For Retail, The Revolution is Televised

retailing_on_television

Written by Clea Simmon, Published on March 2, 2017, on Havard Gazette

For retail, the revolution is being televised, as it’s increasingly being delivered online through computer and phone video screens.

The growth of digital shopping was the central point of “Future Retail,” a presentation and panel discussion held at Harvard’s Graduate School of Design (GSD) on Wednesday evening, as both marketing professionals and academics discussed the ramifications of this revolution and where it’s likely headed next.

Opening the session in Piper Hall, GSD Dean Mohsen Mostafavi, the Alexander and Victoria Wiley Professor of Design, said the discussion would outline “the status of shopping and its relationship to design practice,” which allowed for a spectrum of topics, from futuristic clothing to restructuring of old-fashioned brick-and-mortar stores.
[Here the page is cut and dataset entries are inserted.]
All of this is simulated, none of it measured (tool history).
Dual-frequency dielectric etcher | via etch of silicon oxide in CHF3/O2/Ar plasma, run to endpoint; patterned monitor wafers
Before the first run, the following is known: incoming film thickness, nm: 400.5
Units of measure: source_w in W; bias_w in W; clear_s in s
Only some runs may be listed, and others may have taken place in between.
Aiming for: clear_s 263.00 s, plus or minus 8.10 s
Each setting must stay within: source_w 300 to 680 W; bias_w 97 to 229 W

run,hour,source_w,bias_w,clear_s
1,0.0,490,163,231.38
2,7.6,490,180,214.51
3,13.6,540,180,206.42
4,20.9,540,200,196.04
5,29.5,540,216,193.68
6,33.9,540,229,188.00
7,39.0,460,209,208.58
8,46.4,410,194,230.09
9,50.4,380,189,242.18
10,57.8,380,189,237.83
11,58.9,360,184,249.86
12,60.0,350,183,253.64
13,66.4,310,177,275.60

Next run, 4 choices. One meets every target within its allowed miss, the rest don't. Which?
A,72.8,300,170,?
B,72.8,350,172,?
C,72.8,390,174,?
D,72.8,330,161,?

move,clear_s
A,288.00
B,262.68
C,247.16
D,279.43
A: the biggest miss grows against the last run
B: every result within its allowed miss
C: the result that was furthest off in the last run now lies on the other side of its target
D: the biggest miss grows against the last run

In the first presentation, Rajiv Lal, the Stanley Roth Sr. Professor of Retailing at Harvard Business School, looked ahead, saying that retailers must assume that technology will continue to change their field. Developments like the Amazon Go store, which automates checkout and streamlines shopping, and spray-on clothing, customized to the individual, are two promising frontiers. Both incorporate old-school, in-person shopping, but in innovative ways. “Technology will allow us to live more imaginative lives,” he predicted.

Lal started the forward-looking discussion by peering back at work, including his own, that inaccurately predicted the impact that the internet would have on retail.

“Why focus on the past when I’m supposed to focus on the future?” he asked. “Because we were wrong.” In a few short years, thanks to Amazon and other online retailers, he said, “shopping at stores became a chore.” Price and ease, areas in which the internet easily outpaced stores, quickly became paramount, disrupting the industry. In order to respond effectively, he said, retail outlets must re-engage consumers. “Make it entertaining, engaging, and fun,” he suggested, such as the Apple store, where design and personal service combine for an experience that is about more than the product being purchased.

Illustrating his presentation with National Retail Federation statistics, Eric Symon, vice president of the global retail business unit of the tech company PTC, outlined the extent of the “massive transformation” of retail, noting that e-commerce currently accounts for approximately 10 percent of all sales, but nearly all of the field’s growth. “Retailers are shuttering thousands of stores,” he said.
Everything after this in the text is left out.